Waste from local homes and businesses will be transformed into sustainable biomethane to power heavy goods vehicles following a successful application for funding by UK consortium Advanced Plasma Power (APP). The waste to energy and fuels company has been awarded £11m (USD 17m) in government funding to develop and build the first-ever plant of its kind in Swindon, 70 kms east of London.
The grant has been awarded to APP and its partners National Grid, clean energy firm Progressive Energy, and CNG Services, a company which provides gas for use in vehicles, as part of a Department for Transport (DfT) programme to develop and commercialise the technologies required to decarbonise the transport sector.
John Baldwin, Managing Director of CNG Services, said: “A high proportion of waste is not suitable for anaerobic digestion; the APP gasification pathway means that this waste will be able to be used as a vehicle fuel, with sufficient resource for all UK trucks to move from diesel to Bio-CNG. As such, this project is hugely significant in the journey to decarbonise transport by 2050.”
Transport Minister, Andrew Jones, agrees: “Biofuels have an important role to play in keeping Britain moving forward in a sustainable and environmentally-friendly way. Advanced biofuels have the potential to save at least 60% of the greenhouse gas emissions from the equivalent fossil fuel. Swindon’s successful bid shows how the government is investing in transport and making better, clean journeys.”
The consortium has been working together over the last five years on a project to produce a renewable natural gas made from waste that can be pumped into the UK’s gas pipeline network which provides an excellent means of distributing the fuel to where it is needed. APP says the new plant in Swindon will be the first of its kind in the world, taking residual waste – the UK’s largest sustainable source of biomass – and converting it into compressed biomethane, using APP’s pioneering Gasplasma® technology. Enough fuel will be produced for 75 heavy goods vehicles, equivalent to all of the buses currently operating in Swindon.

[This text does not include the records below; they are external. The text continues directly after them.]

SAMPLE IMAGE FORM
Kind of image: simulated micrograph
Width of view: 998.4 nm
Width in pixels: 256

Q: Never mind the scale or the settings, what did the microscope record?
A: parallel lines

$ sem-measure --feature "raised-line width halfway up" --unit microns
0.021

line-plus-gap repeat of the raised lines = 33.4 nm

Rolf Stein, CEO of Advanced Plasma Power, said: “The grant highlights the important role our technology can play in producing clean biofuels from waste on a local basis, so as to help reduce the greenhouse gas emissions from both the waste management as well as transport sectors without the requirement to give over large swathes of land to growing energy crops. From an economic, environmental and social perspective it presents a real triple win.
“Our state-of-the-art process can unlock the enormous value of residual waste as a resource and provides a cost-effective means of converting such waste to fuels such as bio-methane. Our expectation is that this plant will lead the way to a new generation of ultimate recycling facilities both in the UK and around the world.”
David Parkin, Director of Network Strategy at National Grid, also commented: “We believe that the use of renewable gas as a fuel in the transport sector will play a significant role in reducing greenhouse gas emissions in the future. The benefits of using household waste to create fuel for HGVs and buses is clear; lower emissions, quieter engine noise and favourable fuel prices.”
Biomethane can be used interchangeably with natural gas in heavy goods vehicles and is significantly less carbon-intensive and less polluting than diesel. It has the potential to cut transport carbon emissions by up to 96 per cent.
Construction of the plant will begin in 2016 and the consortium has already found local customers for the product and suppliers for the feedstock. The post-recycling residual waste will be provided by a local source, and the gas produced will be used by local haulage company, Howard Tenens, and consortium partner CNG Services.
The use of gas as a transport fuel is growing in the UK. John Lewis already uses it for some heavy goods vehicles, whilst some bus services operated in Reading and Sunderland also run on the fuel.